Nigerian gunmen have demanded a ransom of 1.2 million pounds for the release of three Britons and a Colombian abducted this week, the police said Friday.
“The kidnappers have asked for payment of 300 million naira before the men can be released,” Rivers State police spokeswoman Rita Abbey told AFP.
She said that the kidnappers made the demand through a phone call to a relation of one of the kidnapped foreigners.
The police in the state have promised a reward of eight thousand pounds for any information that can lead to the release of the hostages, she added.
“The Rivers State police command has promised a reward of two million naira to anybody who can provide any information that can lead to the release of these foreigners,” Abbey said.
The four — contract workers for the Anglo-Dutch oil giant Shell — were abducted on Tuesday between the oil city of Port Harcourt and nearby Aba in Abia State.
The gunmen shot dead the foreigners’ police escort and wounded their driver during the attack.
Police spokesman in Abia State Ali Okechukwu also told AFP that the police command in the state has not yet established contacts with either the abductors or the foreigners.
“We have no contacts yet with either the kidnappers or the foreigners. The state police commissioner, Jonathan Johnson, has made a passionate appeal to the abductors to release the foreigners unharmed in order not to jeopardise relations between their countries and Nigeria,” he told AFP.
“He appealed to them to free these hostages to save Nigeria from international condemnation,” added Okechukwu.
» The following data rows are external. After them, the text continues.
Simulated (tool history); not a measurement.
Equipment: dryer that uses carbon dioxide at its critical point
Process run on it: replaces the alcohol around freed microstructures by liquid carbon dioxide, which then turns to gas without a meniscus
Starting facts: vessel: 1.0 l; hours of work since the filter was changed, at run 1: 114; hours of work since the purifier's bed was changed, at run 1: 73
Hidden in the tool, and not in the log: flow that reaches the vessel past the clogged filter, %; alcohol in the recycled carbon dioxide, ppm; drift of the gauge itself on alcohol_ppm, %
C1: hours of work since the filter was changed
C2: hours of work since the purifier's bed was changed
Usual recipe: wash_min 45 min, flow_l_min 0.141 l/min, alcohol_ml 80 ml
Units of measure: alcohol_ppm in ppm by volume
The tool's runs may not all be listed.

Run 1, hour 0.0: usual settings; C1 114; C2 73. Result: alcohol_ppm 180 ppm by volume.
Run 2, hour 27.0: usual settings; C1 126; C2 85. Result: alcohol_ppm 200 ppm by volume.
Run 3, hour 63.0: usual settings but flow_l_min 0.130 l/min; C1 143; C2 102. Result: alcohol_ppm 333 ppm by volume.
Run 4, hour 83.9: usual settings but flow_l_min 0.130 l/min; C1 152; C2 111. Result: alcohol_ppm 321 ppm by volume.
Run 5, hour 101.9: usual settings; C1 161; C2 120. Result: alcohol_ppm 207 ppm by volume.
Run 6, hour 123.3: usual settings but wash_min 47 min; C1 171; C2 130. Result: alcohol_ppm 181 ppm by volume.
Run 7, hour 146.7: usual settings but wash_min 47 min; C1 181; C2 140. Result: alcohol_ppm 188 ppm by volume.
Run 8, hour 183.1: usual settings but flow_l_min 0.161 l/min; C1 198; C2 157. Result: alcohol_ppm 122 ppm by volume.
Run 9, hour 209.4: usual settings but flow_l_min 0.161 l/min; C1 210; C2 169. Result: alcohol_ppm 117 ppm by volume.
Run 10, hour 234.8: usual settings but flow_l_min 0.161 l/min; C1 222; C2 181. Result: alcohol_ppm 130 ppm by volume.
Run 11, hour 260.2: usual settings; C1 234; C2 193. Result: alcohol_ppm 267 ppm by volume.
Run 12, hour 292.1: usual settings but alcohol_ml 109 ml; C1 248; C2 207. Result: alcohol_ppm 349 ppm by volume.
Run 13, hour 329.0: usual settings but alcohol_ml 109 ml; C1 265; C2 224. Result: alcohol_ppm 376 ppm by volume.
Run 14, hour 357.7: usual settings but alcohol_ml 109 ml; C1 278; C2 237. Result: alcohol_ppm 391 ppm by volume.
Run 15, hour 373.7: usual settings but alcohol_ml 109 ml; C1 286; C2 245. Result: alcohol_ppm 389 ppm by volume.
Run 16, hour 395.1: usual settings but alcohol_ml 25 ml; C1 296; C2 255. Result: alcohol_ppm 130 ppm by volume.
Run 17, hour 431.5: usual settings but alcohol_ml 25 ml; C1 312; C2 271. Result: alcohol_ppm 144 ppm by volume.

Anglo-Dutch oil giant Shell in Nigeria said that the four worked for Netco Diestman, a maintenance engineering firm specialising in operations and maintenance of oil and gas production plants.
The company has its Nigerian offices in Abuja and Port Harcourt.
They were on their way to Afam power plant located in the region.
The incident was the first major kidnapping in southern Nigeria since last July and follows a lull in the wake of a government amnesty which saw thousands of militants in the oil-rich Niger Delta lay down their arms.